The Red Sox would not add that $16 million, and so the deal died. In a December statement, Lucchino - who infuriated Yankees owner George Steinbrenner by referring to the Yankees as “the evil empire” in a December 2002 interview with The New York Times - ripped into the Players’ Association. By doing so, he essentially pitted the union against Rodriguez, its highest paid member.
Throughout this SOAP opera, the Red Sox never considered that, if they failed to pull the trigger, Rodriguez would wind up in the Bronx.
“Larry operates under the assumption the Yankees might be involved in 90 percent of what he does,” a Red Sox official said. “But with A-Rod, it was not really a question.”
The official described the Red Sox as “stunned” that Rodriguez would agree to change positions and play third base for the Yankees.
When Newsday broke the story on Saturday that the Yankees and Rangers were engaged in serious discussions to put Rodriguez in pinstripes, a Red Sox official reached out to Rangers general manager John Hart, according to an American League source. The Red Sox told Hart that they would pay A-Rod’s entire contract in exchange for Ramirez and a minor league pitcher. Hart quickly turned down the offer.

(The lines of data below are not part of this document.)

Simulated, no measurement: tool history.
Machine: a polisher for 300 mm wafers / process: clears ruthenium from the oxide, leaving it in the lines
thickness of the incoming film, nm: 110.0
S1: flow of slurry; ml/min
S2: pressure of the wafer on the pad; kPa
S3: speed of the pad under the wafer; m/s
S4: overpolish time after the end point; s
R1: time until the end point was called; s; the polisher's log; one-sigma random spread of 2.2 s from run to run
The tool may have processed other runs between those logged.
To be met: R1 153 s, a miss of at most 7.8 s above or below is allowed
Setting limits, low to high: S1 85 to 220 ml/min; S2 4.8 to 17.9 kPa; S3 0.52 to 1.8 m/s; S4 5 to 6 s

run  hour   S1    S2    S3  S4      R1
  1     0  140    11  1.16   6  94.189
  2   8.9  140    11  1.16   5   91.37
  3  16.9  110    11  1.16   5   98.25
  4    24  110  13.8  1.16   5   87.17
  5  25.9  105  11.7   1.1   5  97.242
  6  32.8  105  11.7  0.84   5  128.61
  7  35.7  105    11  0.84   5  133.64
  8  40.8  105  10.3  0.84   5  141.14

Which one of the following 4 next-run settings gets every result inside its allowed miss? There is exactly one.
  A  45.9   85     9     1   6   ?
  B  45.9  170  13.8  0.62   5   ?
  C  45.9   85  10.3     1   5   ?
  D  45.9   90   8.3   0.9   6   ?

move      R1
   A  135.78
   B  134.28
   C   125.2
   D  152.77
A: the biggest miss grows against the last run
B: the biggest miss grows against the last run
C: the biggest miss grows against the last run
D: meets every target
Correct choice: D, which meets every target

The Rangers were much happier with the Yankees’ package, whereby Texas took on only the $5.4 million that Soriano is due in 2004, than Boston’s, which would have required them to take on Ramirez, the second-highest paid player in baseball.
Hart denied speaking with the Red Sox in an interview with the Fort Worth Star-Telegram.
The Associated Press contributed to this report.
A Handle On A-Rod’s Contract
How the remaining seven years of Alex Rodriguez’s contract will be broken down year-by-year in the deal involving the Yankees and Texas Rangers. THe Yankees will pay $112 million of the remaining cotnract and the Rangers $67 million ($43 million in salary and $24 million in deferred compensation.)
What the Yankees Will Pay What the Rangers Will Pay Total: In millions
2004 $15M $3M $18M
2005 $15M $6M $21M
2006 $15M $6M $21M
2007 $16M $7M $23M
2008 $16M $8M $24M
2009 $17M $7M $24M
2010 $18M $6M $24M
Note: In each of the next four years, $1 million will be deferred without interest and will be paid by the Yankees in 2011. In exchange for the alterations, which devalue the contract slightly, Rodriguez will receive a hotel suite on road trips and have the right to link his Web site to the Yankees’ site.